The Roswell Museum Federal Art Center

Exhibitions

The exhibition schedule included traveling shows assembled by the Federal Art Project (FAP), and locally-organized installations. Shows rotated quickly, with the main gallery usually featuring at least two FAP-organized exhibitions per month. Exhibitions were often combined, allowing visitors to see different types of work at once.  FAP shows often traveled by train, and art centers adhered to a specific schedule to ensure that they reached their destinations on time.


Paperwork accompanied every exhibition, which included checklists, shipping receipts, and schedules. Although the federal government usually paid for the shipping, individual art centers were responsible for making sure that each exhibition was shipped to its next destination on time. 



The exhibitions included an eclectic range of materials, from contemporary artwork produced by FAP workshops, to historical lithographs and photographic reproductions. Single-artist shows, such as a selection of watercolors from Erica Karawina (1904-1989), were frequent, as were group exhibitions or thematic topics.



The Roswell Museum also showed historical and anthropological materials, such as an exhibition on Mayan civilization organized by Tulane University. While most exhibits featured original art work, the Mayan exhibition included casts of sculpture, and a show of contemporary drawings from 1939 featured only reproductions. Some subjects were shown on multiple occasions, as was the case with the Index of American Design, which was exhibited on at least three occasions in 1938, 1940, and 1941. Locally-organized exhibitions included archaeological materials, antiques, and paintings by area artists. In 1930s Roswell, a museum visitor could view contemporary lithographs produced in New York, antiques from local collectors, and more. During the summer months of 1938 alone, the Roswell Museum hosted exhibitions about contemporary California mosaics, Currier and Ives prints, and oil and watercolor paintings.




 

Other shows explored New Mexico’s different cultures. Native American exhibitions appear in the schedule regularly, and encompassed historical artifacts as well as student painting from the Santa Fe Indian School. Hispanic traditions were also addressed, with examples including an exhibition highlighting santos, and a selection of plates from the Portfolio of Spanish Colonial Design, a set of fifty hand-colored woodblock and linocut prints illustrating different examples of Spanish Colonial decorative art in New Mexico. 

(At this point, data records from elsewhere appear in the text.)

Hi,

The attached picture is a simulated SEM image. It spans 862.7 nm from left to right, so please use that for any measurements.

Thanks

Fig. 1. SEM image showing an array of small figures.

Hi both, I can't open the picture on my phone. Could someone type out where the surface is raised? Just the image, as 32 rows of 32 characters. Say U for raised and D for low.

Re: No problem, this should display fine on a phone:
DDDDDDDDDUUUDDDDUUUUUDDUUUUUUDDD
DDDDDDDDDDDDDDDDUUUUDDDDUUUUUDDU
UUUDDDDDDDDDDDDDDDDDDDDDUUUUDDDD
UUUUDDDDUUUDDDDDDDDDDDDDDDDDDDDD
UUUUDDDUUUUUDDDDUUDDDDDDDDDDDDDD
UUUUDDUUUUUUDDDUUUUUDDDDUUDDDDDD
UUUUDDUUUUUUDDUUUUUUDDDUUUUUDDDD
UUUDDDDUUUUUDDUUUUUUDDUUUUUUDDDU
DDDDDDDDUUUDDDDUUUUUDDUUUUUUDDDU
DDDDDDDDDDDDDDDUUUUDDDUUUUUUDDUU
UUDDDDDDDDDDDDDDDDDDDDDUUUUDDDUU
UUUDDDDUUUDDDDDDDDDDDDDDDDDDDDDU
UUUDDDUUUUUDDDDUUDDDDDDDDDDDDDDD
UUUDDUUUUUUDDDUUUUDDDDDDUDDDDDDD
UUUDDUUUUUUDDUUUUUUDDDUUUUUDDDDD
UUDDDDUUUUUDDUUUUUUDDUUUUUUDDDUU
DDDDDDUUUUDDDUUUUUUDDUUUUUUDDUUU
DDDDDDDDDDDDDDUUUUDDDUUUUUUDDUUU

Something about local exhibitions.


Locals were periodically encouraged to supplement touring exhibitions with their own art or artifacts. In the case of the 1938 showing of the Index of American Design, for instance, the local chapter of the Daughters of the American Revolution organized a show of antiques to be exhibited at the same time. Roswell residents were also invited to submit their objects for consideration in the Index, with qualified objects being recorded through watercolor renderings. Later that year, the Roswell Museum invited locals to bring their own Currier and Ives prints to supplement an exhibition organized by the Library of Congress. In perhaps the most elaborate example of community participation, a traveling exhibition of flower paintings was augmented with both a selection of local, juried flower paintings, and several arrangements of cut flowers from the Roswell Garden Club. By inviting residents to supplement rotating exhibitions with their own material, the Roswell Museum encouraged the community to contribute to exhibition content, a proactive role that underscored the participatory, educational focus of community art centers. The Roswell Museum presented itself as a collaborator even as it sought to educate visitors about its own beliefs regarding what constituted good art.